A year ago, the Houston Rockets were the biggest competition for the Golden State Warriors. The two teams jockeyed in the standings for most of the year, before the Rockets ran away with the top seed. They met in the Western Conference Finals, where Houston jumped to a 3-2 series lead before the Warriors came back.
So naturally, their offseason is something for the Warriors to keep an eye on. And they’re about to make a big move that, depending on how you view things, could either really help them, or really hurt them. They’re about to sign Carmelo Anthony.
Carmelo Anthony intends to sign with the Houston Rockets upon becoming a free agent, league sources say, though it could be several more days before Melo is formally traded and clears waivers. Full @NYTSports coverage: https://t.co/8T4kLf6IrT— Marc Stein (@TheSteinLine) July 23, 2018
Anthony, who has one year left on a five-year, $124 million contract, was recently traded to the Atlanta Hawks, where he will be waived or bought out. As soon as that is formalized, it’s his intention to sign with the Rockets, who have been linked to him for a few weeks now.
There are a few ways to look at this. On the one hand, Anthony is a 10-time All-Star who has a career average of 24.1 points per game. Even in last year, the worst of his career, he averaged 16.2 points per game. The Rockets really only have three players - James Harden, Chris Paul, and Eric Gordon - who are capable of creating their own shot. Harden and Paul, as well as coach Mike D’Antoni, have a history of bringing out the best in players, and Anthony’s bench scoring could help.
On the other hand, it’s been a while since Anthony was an effective player. He hasn’t shown much of an ability to adapt to his declining skills, even laughing at a reporter last year when asked if he would consider coming off the bench instead of starting. Anthony’s true-shooting percentage of 50.3% last year was notably below-average, and for a player who doesn’t defend, rebound, or pass very well, that’s a pretty big red flag. By any advanced metric, Anthony hurt his team more than he helped them last year.

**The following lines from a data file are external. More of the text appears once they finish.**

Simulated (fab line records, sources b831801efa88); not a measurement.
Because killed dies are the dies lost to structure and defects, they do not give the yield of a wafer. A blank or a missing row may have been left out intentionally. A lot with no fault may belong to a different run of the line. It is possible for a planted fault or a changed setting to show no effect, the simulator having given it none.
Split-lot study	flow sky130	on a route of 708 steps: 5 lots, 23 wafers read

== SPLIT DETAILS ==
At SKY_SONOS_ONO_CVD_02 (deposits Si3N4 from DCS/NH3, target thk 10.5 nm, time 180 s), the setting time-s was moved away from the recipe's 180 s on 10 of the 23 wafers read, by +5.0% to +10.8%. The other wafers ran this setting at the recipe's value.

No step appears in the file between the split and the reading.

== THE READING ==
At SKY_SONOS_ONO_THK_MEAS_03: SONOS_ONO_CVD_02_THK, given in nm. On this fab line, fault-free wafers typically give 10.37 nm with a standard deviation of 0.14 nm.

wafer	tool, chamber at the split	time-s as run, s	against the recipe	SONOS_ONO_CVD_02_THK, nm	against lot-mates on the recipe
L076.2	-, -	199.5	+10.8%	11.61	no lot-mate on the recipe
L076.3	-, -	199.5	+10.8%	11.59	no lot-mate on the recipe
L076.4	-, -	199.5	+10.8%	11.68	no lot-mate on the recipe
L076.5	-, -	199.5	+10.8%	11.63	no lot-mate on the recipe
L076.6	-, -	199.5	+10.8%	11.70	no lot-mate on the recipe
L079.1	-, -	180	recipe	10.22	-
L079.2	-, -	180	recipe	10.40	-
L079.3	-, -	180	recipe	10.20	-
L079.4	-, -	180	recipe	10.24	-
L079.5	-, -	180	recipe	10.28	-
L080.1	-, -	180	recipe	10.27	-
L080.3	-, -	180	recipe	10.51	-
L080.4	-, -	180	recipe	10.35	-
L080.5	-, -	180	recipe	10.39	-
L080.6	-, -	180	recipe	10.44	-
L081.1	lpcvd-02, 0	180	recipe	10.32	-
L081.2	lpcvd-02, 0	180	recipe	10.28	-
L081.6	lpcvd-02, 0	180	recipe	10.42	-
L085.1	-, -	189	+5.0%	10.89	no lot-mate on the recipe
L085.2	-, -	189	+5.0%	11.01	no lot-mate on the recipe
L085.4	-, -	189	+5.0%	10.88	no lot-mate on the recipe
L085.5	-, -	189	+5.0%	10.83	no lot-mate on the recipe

It also caps off a very weird offseason for the Rockets, who, after knocking on the door of a title last year, let key contributors Trevor Ariza and Luc Mbah a Moute leave without serious offers. They also low-balled center Clint Capela, who, if things hold as they are, will now have the opportunity to leave the team next summer. And they did all of that after committing four years and $160 million to Paul, signaling that they were all in for the next few years.
So it’s been weird for Houston, and, barring some serious resurgence from the future Hall of Famer Anthony, it seems likely that the Rockets got worse. That’s good news for the Warriors, but bad news for the NBA, as the blossoming rivalry may be over as soon as it started.